Principle:OpenGVLab InternVL Training Configuration
| Knowledge Sources | |
|---|---|
| Domains | Training, Configuration, Distributed_Computing |
| Last Updated | 2026-02-07 00:00 GMT |
Overview
A structured configuration system that controls model architecture choices, data processing parameters, and training hyperparameters through dataclass-based argument parsing.
Description
Training configuration in InternVL uses HuggingFace's HfArgumentParser to parse command-line arguments into typed dataclasses. The system separates concerns into three argument groups:
- ModelArguments: Controls model architecture (freeze flags, LoRA ranks, checkpoint paths, stochastic depth)

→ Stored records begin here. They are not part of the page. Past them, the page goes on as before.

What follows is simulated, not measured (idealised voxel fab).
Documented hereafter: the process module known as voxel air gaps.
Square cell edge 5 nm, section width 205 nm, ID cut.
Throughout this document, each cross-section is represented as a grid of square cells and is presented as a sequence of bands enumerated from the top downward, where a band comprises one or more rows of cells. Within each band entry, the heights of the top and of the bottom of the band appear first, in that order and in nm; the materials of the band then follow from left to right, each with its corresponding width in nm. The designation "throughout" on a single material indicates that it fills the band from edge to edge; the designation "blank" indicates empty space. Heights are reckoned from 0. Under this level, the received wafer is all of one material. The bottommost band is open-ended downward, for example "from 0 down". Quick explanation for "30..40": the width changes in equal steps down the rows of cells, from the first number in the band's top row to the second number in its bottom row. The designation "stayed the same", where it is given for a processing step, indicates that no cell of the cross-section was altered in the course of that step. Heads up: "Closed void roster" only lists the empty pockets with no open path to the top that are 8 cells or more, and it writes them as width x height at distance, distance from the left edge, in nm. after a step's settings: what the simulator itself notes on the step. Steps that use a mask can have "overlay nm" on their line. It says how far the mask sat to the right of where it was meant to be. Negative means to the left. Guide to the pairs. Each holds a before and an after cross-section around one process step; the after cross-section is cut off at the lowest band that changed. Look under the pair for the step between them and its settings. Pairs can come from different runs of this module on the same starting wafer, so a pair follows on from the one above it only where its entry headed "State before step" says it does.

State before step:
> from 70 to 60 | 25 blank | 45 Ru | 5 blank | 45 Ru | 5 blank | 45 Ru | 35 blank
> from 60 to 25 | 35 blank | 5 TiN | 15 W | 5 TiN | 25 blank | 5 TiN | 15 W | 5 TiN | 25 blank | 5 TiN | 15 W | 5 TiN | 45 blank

- DataTrainingArguments: Controls data processing (dataset paths, image resolution, sequence length, packed training settings)
- TrainingArguments: Standard HuggingFace training hyperparameters (learning rate, batch size, scheduler, DeepSpeed config)
This separation allows shell scripts to define complete training recipes by specifying arguments for each group, making experiments reproducible and configurable.
Usage
Use this configuration system when launching InternVL training. The arguments are typically specified in shell scripts that launch distributed training via torchrun or deepspeed.
Theoretical Basis
The configuration follows a layered defaults pattern:
# Pseudo-code: Configuration hierarchy
@dataclass
class ModelArguments:
# Architecture choices with sensible defaults
freeze_llm: bool = False # Unfrozen by default for full finetune
freeze_backbone: bool = False # Unfrozen by default
use_llm_lora: int = 0 # LoRA disabled by default (0 = off)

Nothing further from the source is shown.